The indigenous and once-celebrated American buffalo (Bison bison), as absent from the National Zoo in recent years as from the nickel, returned to its former home on Connecticut Avenue yesterday freighted anew with history and environmental instruction.

The new arrivals, two 1,200-pound females purchased from the Burnet Park Zoo in Syracuse, N.Y., are the first buffalo displayed here since their predecessors were shuffled off to other zoos in 1965.

Prior to that buffalo were something of a zoo mainstay, and, in fact, grazed the Mall in the 1880s, before the zoo was ever built, as live models for taxidermists at the Smithsonian Institution.

In those days the buffalo was a rallying symbol for conservationists mindful of the dwindling resources of a vanishing frontier.

Once adrift on the Great Plains in vast herds, the shaggy animals had been hunted to the edge of extinction by hide-hunters, meat packers and tongue picklers as well as trigger-happy travelers who casually slaughtered them by the thousands from the windows of passing trains.

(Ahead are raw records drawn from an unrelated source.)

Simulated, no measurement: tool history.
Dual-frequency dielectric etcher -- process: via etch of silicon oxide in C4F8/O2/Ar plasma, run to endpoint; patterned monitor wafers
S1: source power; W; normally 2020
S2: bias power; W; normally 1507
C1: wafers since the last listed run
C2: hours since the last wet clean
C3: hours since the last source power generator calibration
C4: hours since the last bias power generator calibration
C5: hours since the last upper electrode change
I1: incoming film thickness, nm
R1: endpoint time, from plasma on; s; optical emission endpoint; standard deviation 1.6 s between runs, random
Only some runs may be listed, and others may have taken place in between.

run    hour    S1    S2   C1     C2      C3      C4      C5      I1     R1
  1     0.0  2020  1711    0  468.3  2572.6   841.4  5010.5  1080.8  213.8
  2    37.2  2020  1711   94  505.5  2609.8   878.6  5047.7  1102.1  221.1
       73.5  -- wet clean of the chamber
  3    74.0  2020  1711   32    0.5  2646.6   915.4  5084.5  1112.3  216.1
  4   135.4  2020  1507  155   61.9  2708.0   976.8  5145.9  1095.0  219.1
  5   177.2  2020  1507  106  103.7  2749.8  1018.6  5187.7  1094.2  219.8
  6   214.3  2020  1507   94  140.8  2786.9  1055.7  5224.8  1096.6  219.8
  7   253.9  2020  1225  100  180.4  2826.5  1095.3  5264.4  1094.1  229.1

By the turn of the century, the number of buffalo in the United States had dwindled from an estimated 60 million to fewer than a thousand, protected in a handful of parks and private herds. Naturalists were uncertain of the fate even of those.

By the 1960s, however, the durable species had proved all it needed was to be left alone. The herds had so multiplied that buffalo fanciers from Virginia to California were raising them for meat as well as memory, and breeding them into cattalo and beefalo with domestic cattle.

Today, when Washingtonians in quest of the frontier experience can sample buffalo steaks at Dominique's Restaurant or the International Safeway, more than 70,000 buffalo are prospering in parks and game preserves around the country.

Zoo spokesman Mike Morgan said the National Zoo never really wanted to get rid of its buffalo, but the animal's very ecological prosperity brought it into conflict with prevailing zoo philosophy.

"During the 1960s it was felt the zoo should concentrate on rare and endangered animals which the public had little opportunity to observe in other places," he said. "We had bison herds right out in Fairfax County."

In addition, he said, space was at a premium in 1965 as the zoo redesigned its hooved animal houses, and the animals were never replaced.

The two new arrivals, who have not been named, will be housed in an enclosure near the small animal house last used by a six-year-old rare black rhinoceros named Nipo. Nipo, he said, has been sent off to visit a female black rhino in Seoul, Korea, with instructions to be fruitful and multiply.